The creative destruction of copper

From Chapter 7: Creative Destruction

If we raise our sights from the narrow concerns of running a single company to the broader sweep of an entire industry, we do, however, start to learn some lessons from history. Back in 1932, the real price of copper (in constant 2007 dollars) was $1.97. By 1974 it was $7.26 (again in 2007 dollars), an almost four-fold increase. The main reason for this huge increase was the demand from the growing network of copper telephone wires that encircled the globe. But it was also because an industry cartel was controlling the supply.

Economists tell us that high profits are supposed to encourage additional capacity, with new facilities opening to increase production and meet rising demand. The people who run cartels, however, love their rising profits, so why would they reduce them? They work to defy economic principles and to maintain the status quo. That’s exactly what the copper cartel did, restricting the number of mines and factories to constrain supply and maximize the profits of the copper companies – pushing the price up even further.

But high profits attracted competition from outside the copper industry. From the 1950s onwards, scientists started exploring the possibilities of fiber optics. But the theoretical problems weren’t solved until 1970, when three scientists, Robert Maurer, Donald Keck and Peter Schultz found a way of using fused silica (a material of extreme purity with a high melting point and low refractive index) to transmit more than 65,000 times more information than copper wires – and with much better transmission quality.

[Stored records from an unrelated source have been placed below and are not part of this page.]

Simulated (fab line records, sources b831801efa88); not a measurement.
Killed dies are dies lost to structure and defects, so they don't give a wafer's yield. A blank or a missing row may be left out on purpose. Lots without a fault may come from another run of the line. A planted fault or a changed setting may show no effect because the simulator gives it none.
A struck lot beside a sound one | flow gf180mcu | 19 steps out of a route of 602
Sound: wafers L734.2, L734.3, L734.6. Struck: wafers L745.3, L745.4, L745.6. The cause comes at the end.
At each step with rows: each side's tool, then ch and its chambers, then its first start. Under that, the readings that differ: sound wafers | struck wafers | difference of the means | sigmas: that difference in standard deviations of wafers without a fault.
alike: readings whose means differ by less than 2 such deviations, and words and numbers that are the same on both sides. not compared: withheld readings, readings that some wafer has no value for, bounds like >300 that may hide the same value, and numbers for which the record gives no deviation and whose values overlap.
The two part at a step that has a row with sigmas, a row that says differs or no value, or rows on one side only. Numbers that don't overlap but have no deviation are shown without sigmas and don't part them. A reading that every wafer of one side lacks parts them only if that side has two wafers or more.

Fiber optics transformed the telecoms industry and heralded the coming of the information age. Since the 1980s over 35 million kilometers of telecommunications lines have been installed worldwide and nearly all of them involved fused silica. Today, technical improvements mean that a single hair’s-breadth fiber is enough to carry tens of thousands of phone calls, transmitting more than 10 billion digital bits per second. That’s equivalent to 20,000 books the size of this one.

Poor old copper. In less than a decade, the vast superiority of fiber optics made copper wire virtually obsolete. Demand for the metal collapsed, most copper companies went bankrupt and employment in the industry fell by 70% in some countries. To save itself from liquidation, Anaconda, once the fourth largest company in the world, was sold to ARCO in 1977. Prices continued to fall, and ARCO ceased all copper-mining activities in 1983. C. Jay Parkinson, the former president of Anaconda, must have regretted what he said in 1968: “This company will still be going strong 100 and even 500 years from now.” Not that anyone can blame him. At that time, the copper cartel was controlling the market, and prices – not to mention profits – had been on the rise for over 35 years. Parkinson had underestimated the incredible power of the market to drive prices down (more about this soon) and thus wreak revenge on the few companies that previously controlled the market. It’s small consolation that plumbers still like to use copper.

The key to understanding this tragic tale of an industry that got its just desserts lies in the fact that Maurer, Keck and Schultz came from another world entirely. They worked for Corning Glass, a company that had no connections whatsoever with the telecommunications industry, let alone the copper business. It produced ordinary, everyday glass products. In other words, the threat to copper came from outside and, with absolutely no warning, took an entire industry down. Corning Glass didn’t care if the copper industry was destroyed. On the contrary: the faster the destruction, the bigger its own revenues and profits.

Parkinson and his peers in the industry should have known it would happen sooner or later. But they only cared for their short term profits, not to mention their huge salaries and hefty bonuses (which were increasing even faster than their companies’ revenues). Any economics undergraduate could have told them that competition to an industry all too often comes from outside. Over-inflated profits are very attractive, and outsiders don’t worry about oversupply reducing prices. Nor do they give a damn whether an industry collapses. As it happens, neither should we (though we should retain the nugget of economic wisdom that the story of copper offers). No doubt, shareholders and employees suffered, but society as a whole gained immensely. If we’d stuck with copper, there’d be no internet, no e-mail, no free calls from Skype, no Google. One industry collapsed, but others rose phoenix-like in its place, creating new jobs and profits for new shareholders – bringing people together across oceans and time zones at little or no extra cost. Technologically, the world is a better place for the demise of copper wires.